4.9 The content and structure of the Website and the Platform, including texts, images, photos, logos, software, database and any other information contained on the Website or on the Platform, are protected by one or more intellectual property rights (including copyright) which are and remain the exclusive property of the Company. It is forbidden to (re)use or reproduce them in any way (apart from the normal use of the Services), and to remove or adapt in any way the references to intellectual property rights of the Platform (trademarks, trade names, copyrights, etc.) without the express, written and prior permission of the Company.
5. Services
5.1 The Subscription gives the Subscriber the right to benefit from the Services described in the Quote.
5.2 The General Terms of Sale shall apply to any Service subscribed by the Subscriber.
6. Updates
6.1 The Company reserves the right to modify, update and enhance the Services, Website or the Platform, at any time, including API versions, Platform versions, software components, interfaces, and underlying infrastructure (hereafter “Updates”).
6.2 The Subscriber must integrate the Updates within the timelines specified by Company. Company will maintain support for the deprecated version for a reasonable transition period as specified in the update notice. Company is not obligated to maintain deprecated versions indefinitely.

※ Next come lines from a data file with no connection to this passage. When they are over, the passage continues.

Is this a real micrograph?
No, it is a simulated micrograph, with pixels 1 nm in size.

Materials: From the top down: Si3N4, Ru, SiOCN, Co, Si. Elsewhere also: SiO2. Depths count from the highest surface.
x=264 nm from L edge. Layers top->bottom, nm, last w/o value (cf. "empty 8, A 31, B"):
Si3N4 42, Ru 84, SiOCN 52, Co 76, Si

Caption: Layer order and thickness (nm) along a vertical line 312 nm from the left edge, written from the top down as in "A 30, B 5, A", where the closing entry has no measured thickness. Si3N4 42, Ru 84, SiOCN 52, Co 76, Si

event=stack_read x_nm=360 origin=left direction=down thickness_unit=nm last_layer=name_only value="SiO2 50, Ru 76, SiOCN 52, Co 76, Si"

6.3 Following the migration deadline, use of deprecated versions is entirely at the Subscriber’s risk. Company shall have no obligation to support deprecated versions and shall not be liable for any consequences arising from their use, including security vulnerabilities, service degradation, or unavailability. Service Level Agreements do not apply to deprecated versions. Company may discontinue access to deprecated versions at any time.
6.4 In exceptional circumstances, Subscriber may request Extended Support for deprecated versions, subject to Company’s sole discretion and additional fees.
6.5 If Subscriber does not accept the Updates and can demonstrate clearly and convincingly to Company that the Update cause (or will cause) a substantial disruption in its use of the Services or significantly impacts the core functionality of the Services, the Subscriber must notify Company within fifteen (15) calendar Days of Company’s notice of the Update that he does not agree with such Update. In that case Company may, as the Subscriber’s sole remedy, permit the Subscriber to continue under the prior version of the Platform until Subscriber’s next renewal of Subscription term (after which the modified version will apply) or the Subscriber may terminate the Subscription.
7. Price, payment and activation
7.1 Recurring Services will be provided for a recurring fee, the amount of which is set forth in the Quote.
7.2 One-Time Services will be provided for a fee as set out in the Quote.
7.3 Amounts shown on the Website or communicated to the Subscriber should be understood to be in Euros and to exclude any applicable taxes (including VAT).
7.4 Any invoice objection must be raised within thirty (30) calendar days of issuance by email to accounting@abbove.com, specifying the reasons and disputed amount.Failing such objection within this period, the invoice shall be deemed accepted as to its basis and amount.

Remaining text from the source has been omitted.